PROSPI, a new shared property investment platform launched by Manchester-based property expert McCafferty Asset Management, seeks to enable investors with as little as £500 to take a proportionate holding alongside other stakeholders in specific, fully-tenanted residential properties managed by McCafferty’s team of experts. Investors will benefit from predictable levels of income, plus any capital growth realised when the individual property assets are eventually sold (typically after a period of five years).It is estimated that total returns – rental income plus capital growth – will average 15.6% over the five year term after all fees and charges, according to the release.

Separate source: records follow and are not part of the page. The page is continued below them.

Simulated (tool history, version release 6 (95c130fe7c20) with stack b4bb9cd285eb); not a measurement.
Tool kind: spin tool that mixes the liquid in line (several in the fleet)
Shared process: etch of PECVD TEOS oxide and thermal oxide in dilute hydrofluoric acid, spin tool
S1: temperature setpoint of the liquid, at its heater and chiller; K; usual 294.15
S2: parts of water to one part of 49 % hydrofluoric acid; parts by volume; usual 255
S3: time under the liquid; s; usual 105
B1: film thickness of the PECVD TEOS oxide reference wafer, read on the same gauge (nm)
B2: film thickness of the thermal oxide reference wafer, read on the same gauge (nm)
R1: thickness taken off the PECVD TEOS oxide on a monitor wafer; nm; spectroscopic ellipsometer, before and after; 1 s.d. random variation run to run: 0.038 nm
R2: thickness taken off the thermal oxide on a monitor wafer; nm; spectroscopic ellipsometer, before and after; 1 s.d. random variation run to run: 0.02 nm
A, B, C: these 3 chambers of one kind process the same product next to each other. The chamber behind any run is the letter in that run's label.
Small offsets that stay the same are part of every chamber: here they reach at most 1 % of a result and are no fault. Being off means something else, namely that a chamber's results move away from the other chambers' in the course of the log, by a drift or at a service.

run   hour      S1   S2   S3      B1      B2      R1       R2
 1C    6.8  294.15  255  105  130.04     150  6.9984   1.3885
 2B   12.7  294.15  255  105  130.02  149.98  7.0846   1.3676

“Many private investors either don’t have the money or the expertise to invest in residential property. Those who do have the time, knowledge and necessary capital to enter the ‘Buy-to-Let’ market still face the legal responsibilities of being a private landlord. PROSPI offers access to the sector, but without all the hassle,” stated PROSPI Joint Managing Director and McCafferty Asset Management CEO Charles Whittle. “The PROSPI model has been designed specifically to avoid the risks associated with gearing and property development, filling a gap in the market by offering more reliable returns in these uncertain times. The anticipated investment returns of PROSPI are based upon actual achieved rental figures and a sound understanding of local markets. We do not believe that making over-optimistic promises about performance is in the best long term interests of either private investors or the sector as a whole.”
The PROSPI model is based on each property being owned by a discrete company, known as a Special Purpose Vehicle (SPV), which will retain McCafferty as real estate manager. As stakeholders in the SPV, investors will be entitled to all the economic benefits of ownership. All costs and fees are fully disclosed at the outset, including professional fees levied against the SPV, averred the platform. Investors will be provided with regular information and will receive quarterly dividends throughout the duration of the investment period.
McCafferty provides exclusive access to an established portfolio of fully-tenanted residential properties owned by the Pervaiz Naviede Family Trust. This arrangement distinguishes PROSPI from similar models, which tend to invite inward investment before the individual properties have either been identified or tenanted. PROSPI’s approach aims to reduce the time between investors having to commit their funds and it generating an income, so called ‘dead money’, underpinning the predictability of dividends and, ultimately, the capital value of the property.
According to the platform, its offered properties are mortgage free, to not expose investors to the risk of future interest rate rises or the prospect of dwindling tax reliefs (interest deductibility against taxable income) under new tax laws that are due to come into effect from 6 April 2017.